C-39. Language and the BPO bias

That the BPO bias is so firmly embodied in languages is good news as well as bad news. This because when we look to do something about the incompleteness and inaccuracy of our understanding of the Nature of Things, about the neglect of behavior’s step making and taking, about the general persisting conditions of partial order, consequentiality and discontinuity as qualities of the Nature of Things, language may be able to give us the leverage we need to accomplish what Kuhn calls a paradigm shift.

A paradigm shift, he says, can occur when enough exceptions appear to a prevailing paradigm to necessitate its replacement or reformulation (e.g., a new theory might subsume what is valuable from the old paradigm and add to it within the new framework).

Making those exceptions evident, and then accepted, is the challenge. Adherents to the old paradigm resist. It has served a purpose after all – not the least of which has been solving an appreciable part of one’s behavioral problem (I:Pbeh) by its adoption as a guide.

But observations of new conditions of consequence, which may add to or modify or bring into question the old paradigm, can become persuasive. As they add up it becomes more and more difficult to set them aside, to defend one’s continued endorsement of the old paradigm. But old paradigms die hard. Evidence may not be accepted for years (e.g., tectonic plate movements).

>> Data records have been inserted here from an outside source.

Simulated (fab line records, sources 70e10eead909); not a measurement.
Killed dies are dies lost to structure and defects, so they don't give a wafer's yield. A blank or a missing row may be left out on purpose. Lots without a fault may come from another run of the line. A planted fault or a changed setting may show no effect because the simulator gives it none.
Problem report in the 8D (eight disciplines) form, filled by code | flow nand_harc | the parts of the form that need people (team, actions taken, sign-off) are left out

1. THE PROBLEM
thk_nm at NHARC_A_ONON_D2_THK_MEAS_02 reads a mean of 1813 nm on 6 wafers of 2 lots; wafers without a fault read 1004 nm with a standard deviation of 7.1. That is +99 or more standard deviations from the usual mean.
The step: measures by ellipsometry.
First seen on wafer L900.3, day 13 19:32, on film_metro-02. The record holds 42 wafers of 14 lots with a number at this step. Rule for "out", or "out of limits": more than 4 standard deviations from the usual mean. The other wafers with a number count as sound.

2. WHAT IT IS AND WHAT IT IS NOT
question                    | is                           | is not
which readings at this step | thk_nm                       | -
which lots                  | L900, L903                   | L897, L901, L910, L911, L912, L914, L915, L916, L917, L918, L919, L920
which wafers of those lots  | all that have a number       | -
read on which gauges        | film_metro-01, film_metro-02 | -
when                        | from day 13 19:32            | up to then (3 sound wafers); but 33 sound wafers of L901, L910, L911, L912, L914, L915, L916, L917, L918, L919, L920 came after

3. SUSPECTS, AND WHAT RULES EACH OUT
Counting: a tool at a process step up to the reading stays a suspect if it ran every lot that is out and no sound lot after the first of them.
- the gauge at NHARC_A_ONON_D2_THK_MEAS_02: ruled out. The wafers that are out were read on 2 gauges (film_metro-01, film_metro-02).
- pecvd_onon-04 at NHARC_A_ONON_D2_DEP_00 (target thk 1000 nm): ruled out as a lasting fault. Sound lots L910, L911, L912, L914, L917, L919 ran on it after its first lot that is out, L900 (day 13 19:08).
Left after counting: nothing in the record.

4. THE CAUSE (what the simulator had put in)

The BPO paradigmatic bias (the bias is so strong as to be paradigmatic) is going to be very difficult to change, even though our aim is primarily to add to its completeness. Consider, for example, that modern communication technology takes particularness to new depths by encoding anything and everything into “bits.”

How is that languages can help us here? Because needed and innovative adjustments to them can make consequential evidence harder to ignore or dismiss. Like a pebble in one’s shoe….

Such is the argument for the new words and notational innovations used here in BFPS. Thingks, for example (X; C-27), to help bring out the processes and productivity of communication and cognition as developed capabilities. The use of B- and S- prefixes and of G- and p- prefixes to indicate different implications/meanings for words pertaining to bodies and steps, to generality (the fact of) and particularity (instance of).

Improved functionality, which is to say added behavioral capability, has also necessitated in BFPS the distinction in usage between relation (the cognitive and communicative contribution to composing) and relationship (the compositional product). Our usage of cognizing as a relating process in our minding capability repertoire is also unique to our functional concerns. When we see the poor provision languages have made for cognition’s before-after relation (unlike its inside-outside relation, which furthers the BPO bias so readily) such that process consequentiality is casually treated as cause-effect (confounding relation and relationship), then the need for a better way of talking about behavior becomes more evident and urgent.

And there is more sand in the shoe….

Linguistic anomalies, such as irregular verbs, can irritate the dominant paradigm. (C-40 reports a new anomaly.) Word definition and “correct usage” are continuing irritants. So is translation between languages. (Wouldn’t it be helpful if each natural language were translatable to a more functional core language? So we wouldn’t have to translate each to each of the others? So that there would be a shared basis for introducing functional improvements to and in each?)

Every condition, any difference or similarity – non-oneness or oneness – that makes a difference needs expression. Whenever and wherever we find consequentiality there is a case for linguistic innovation, such as the use of glyphs to supplement written/printed language. (See Cognigraphics, for example, as a dual “make and/or measure” method for giving expression to cognitive relations [C-15].) This to give cognition the expression that “smilies” give emotional states.

Re-punctuation is another kind of potential language innovation. The signaled stopping research tool follows this line. When written or printed language is shared with someone, the receiver can insert stop signs (slashes) to indicate functional relevance, such as the need to ask a question, to agree or disagree (with the content and/or the sender), to pause to reread or think, etc. The presumptive unit establishment of the sender (e.g., periods) is brought into question. Joint usage of a language tends to sharpen its blade.

The Nature of Things is never out of sight. But the BPO bias has pretty well kept it out of our minds. A paradigm shift in favor of the Nature of Things, its generalities and its concern for behavior may be a long time coming, but we can hope and strive for that coming. And events may assist, not happily perhaps but effectively. Human over-population, diminishing resources and environmental degradation are headed our way.

The faster we pull the plug on the BPO bias the better off we will be.